I can't find the minimum point using Lagrange multipliers in that function

Question

I need to find the maximum and minimum points of the function $f(x,y,z) = x^2 + y^2 + z^2$ restricted to $x^4 + y^4 + z^4 = 1$.

I manage to find the maximum point, $\sqrt{3}$. However, the template is also pointing to a minimum point equal to 1.

I know that I can make $x = 0$ and $y = 0$ in the constraint, and thus conclude that $z= \pm 1$, or just change the combinations. However, solving the system

\begin{align*} 2x &= \lambda 4x^3 \\ 2y &= \lambda 4y^3 \\ 2z &= \lambda 4z^3 \\ x^4 + y^4 + z^4 &= 1 \end{align*}

I can't find $z= \pm 1$. Could anyone help me?

Answer 1

Your set of equations is correct. However, when solving an equation of the form $4\lambda t^3 = 2t$, you have to isolate the trivial solution $t = 0$ first and then, assuming that $t$ is non-zero (otherwise you are not allowed to divide by $t$), you can find the other solutions, namely $t = \frac{\pm1}{\sqrt{2\lambda}}$. In consequence, one has $x,y,z \in \{0,\frac{\pm1}{\sqrt{2\lambda}}\}$, with $\lambda$ being undetermined for the moment. You have thus nine different triplets $(x,y,z)$; next, you need to check whether each of them fulfills the constraint equation $-$ which will permit to find the value of $\lambda$ in most cases $-$ and finally you will have to compute the corresponding values of $f(x,y,z)$ in order to know which ones represent minima, maxima and saddle points respectively.

Answer 2

Well, Lagrange multipliers is a complicated tool while max and min can be found without calculation by writing $X=x^2$ etc. Consider the plane $a=X+Y+Z$ while $X,Y,Z\geq 0$ and belong to the unit sphere in $R^3$. The max of $a$ is for $X=Y=Z=1/\sqrt{3}$, the min for $X=1, Y=0,Z=0$ and two other points.

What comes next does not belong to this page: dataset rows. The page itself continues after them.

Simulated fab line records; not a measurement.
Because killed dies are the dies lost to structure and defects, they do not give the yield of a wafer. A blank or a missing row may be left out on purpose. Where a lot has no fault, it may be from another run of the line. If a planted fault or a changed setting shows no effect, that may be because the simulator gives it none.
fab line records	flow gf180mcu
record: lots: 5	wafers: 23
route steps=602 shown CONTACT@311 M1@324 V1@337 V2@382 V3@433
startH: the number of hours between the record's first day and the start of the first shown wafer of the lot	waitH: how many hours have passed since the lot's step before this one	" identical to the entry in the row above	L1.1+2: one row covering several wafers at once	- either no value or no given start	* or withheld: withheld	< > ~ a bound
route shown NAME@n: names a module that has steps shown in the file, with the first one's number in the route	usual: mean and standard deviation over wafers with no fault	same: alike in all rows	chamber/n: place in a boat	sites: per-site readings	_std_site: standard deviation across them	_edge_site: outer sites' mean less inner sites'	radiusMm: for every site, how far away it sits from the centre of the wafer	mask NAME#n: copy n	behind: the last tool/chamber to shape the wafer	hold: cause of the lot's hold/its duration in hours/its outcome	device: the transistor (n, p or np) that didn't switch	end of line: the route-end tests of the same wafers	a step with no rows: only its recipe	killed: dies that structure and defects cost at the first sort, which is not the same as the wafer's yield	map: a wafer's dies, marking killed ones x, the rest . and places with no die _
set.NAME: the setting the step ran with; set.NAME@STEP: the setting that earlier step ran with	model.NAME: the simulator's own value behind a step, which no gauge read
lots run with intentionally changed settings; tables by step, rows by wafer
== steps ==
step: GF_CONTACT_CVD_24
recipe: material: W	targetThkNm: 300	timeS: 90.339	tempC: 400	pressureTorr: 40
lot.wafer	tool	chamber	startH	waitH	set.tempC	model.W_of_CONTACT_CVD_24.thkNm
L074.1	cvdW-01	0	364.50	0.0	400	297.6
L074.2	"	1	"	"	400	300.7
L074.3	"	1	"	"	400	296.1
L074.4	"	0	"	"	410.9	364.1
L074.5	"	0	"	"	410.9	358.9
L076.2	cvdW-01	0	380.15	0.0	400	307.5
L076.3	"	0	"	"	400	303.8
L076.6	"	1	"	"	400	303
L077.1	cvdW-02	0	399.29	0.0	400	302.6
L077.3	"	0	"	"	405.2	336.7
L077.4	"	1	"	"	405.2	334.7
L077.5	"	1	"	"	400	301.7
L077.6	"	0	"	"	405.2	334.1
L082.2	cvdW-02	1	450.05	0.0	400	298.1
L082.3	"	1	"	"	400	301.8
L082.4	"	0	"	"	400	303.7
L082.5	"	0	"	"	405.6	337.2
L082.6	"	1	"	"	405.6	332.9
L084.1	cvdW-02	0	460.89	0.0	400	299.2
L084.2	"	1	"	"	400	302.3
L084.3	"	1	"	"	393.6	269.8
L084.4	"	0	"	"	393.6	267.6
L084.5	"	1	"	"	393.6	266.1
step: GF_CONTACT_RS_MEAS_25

Of course I am not answering to your question, just complaining against academic exercises which can be solved trivially without the special techniques that the professor wants to teach.

Answer 3

From

\begin{align*} 2x &= \lambda 4x^3 \\ 2y &= \lambda 4y^3 \\ 2z &= \lambda 4z^3 \\ x^4 + y^4 + z^4 &= 1 \end{align*}

we have

\begin{align*} x^2 &= 2\lambda x^4 \\ y^2 &= 2\lambda y^4 \\ z^2 &= 2\lambda z^4 \\ x^4 + y^4 + z^4 &= 1 \end{align*}

so after addition,

$$ x^2+y^2+z^2=2\lambda $$

and after substitution

\begin{align*} x &= (x^2+y^2+z^2)x^3 \\ y &= (x^2+y^2+z^2)y^3 \\ z &= (x^2+y^2+z^2)z^3 \\ x^4 + y^4 + z^4 &= 1 \end{align*}

and we can verify that $x=y=0$ gives

\begin{align*} 0 &= 0 \\ 0 &= 0 \\ z &= z^5 \\ z^4 &= 1 \end{align*}

now as $z\ne 0$ due to the restriction, we have $z^4=1$ etc.

NOTE

Considering instead after simplifications, the system

\begin{align*} 1 &= 2\lambda x^2 \\ 1 &= 2\lambda y^2 \\ 1 &= 2\lambda z^2 \\ x^4 + y^4 + z^4 &= 1 \end{align*}

we eliminate from the set of solutions $(x=y=0,z\pm 1)$